Which function do I want?¶

This is the most important distinction in disarm, and the one newcomers most often get wrong. disarm performs two different mappings that look similar but are opposites, backed by two separate tables.

The common mistake is reaching for transliterate to defend against homoglyph spoofing. It does the opposite mapping — it will turn a Cyrillic р into r and leave the spoof readable.

If you want to…	Use	Mapping	Example
Defend against homoglyph / look-alike spoofing	`normalize_confusables`, `strip_obfuscation`	visual (Unicode TR39)	Cyrillic `р` → Latin `p`
Romanize text to readable ASCII	`transliterate`	phonetic / standards-based (BGN/PCGN, ISO 9, GOST)	Cyrillic `р` → Latin `r`; `Київ` → `Kyiv` (`uk` profile)
Flag spoofed hostnames / IDNs	`is_suspicious_hostname`	analysis (no rewrite)	`аpple.com` → suspicious

Visual mapping — for security¶

normalize_confusables and strip_obfuscation fold visually confusable characters to their prototypes, per Unicode TR39. A Cyrillic р (U+0440) and a Latin p (U+0070) look identical, so the visual mapping sends the Cyrillic one to p. This is what reverses a homoglyph substitution, and it is the basis of disarm's adversarial-text defence.

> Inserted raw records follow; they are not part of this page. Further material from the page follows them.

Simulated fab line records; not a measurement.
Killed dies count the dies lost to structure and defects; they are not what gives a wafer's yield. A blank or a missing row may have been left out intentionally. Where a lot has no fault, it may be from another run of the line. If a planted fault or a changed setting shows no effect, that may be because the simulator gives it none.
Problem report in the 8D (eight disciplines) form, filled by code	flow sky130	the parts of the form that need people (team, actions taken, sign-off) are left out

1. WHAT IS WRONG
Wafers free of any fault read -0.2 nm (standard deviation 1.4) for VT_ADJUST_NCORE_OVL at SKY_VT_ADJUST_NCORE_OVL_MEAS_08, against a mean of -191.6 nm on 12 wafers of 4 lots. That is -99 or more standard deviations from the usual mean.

Phonetic mapping — for readability¶

transliterate is a romanizer: it maps by sound and by transliteration standard, not by appearance. It sends Cyrillic р to r (its phonetic value), producing readable ASCII like Київ → Kyiv (with the uk language profile). This is the right tool for catalog keys, slugs, and search indexing — but it is not a security control, because it leaves a look-alike spoof intact.

Rule of thumb¶

If the goal is "is this text trying to fool a human or a matcher?", use the visual functions. If the goal is "make this text readable / indexable in ASCII", use transliterate. When in doubt, normalize confusables first, then transliterate.

The function names above are shared across every binding; only the spelling and call convention change per language (see your language's Getting started page).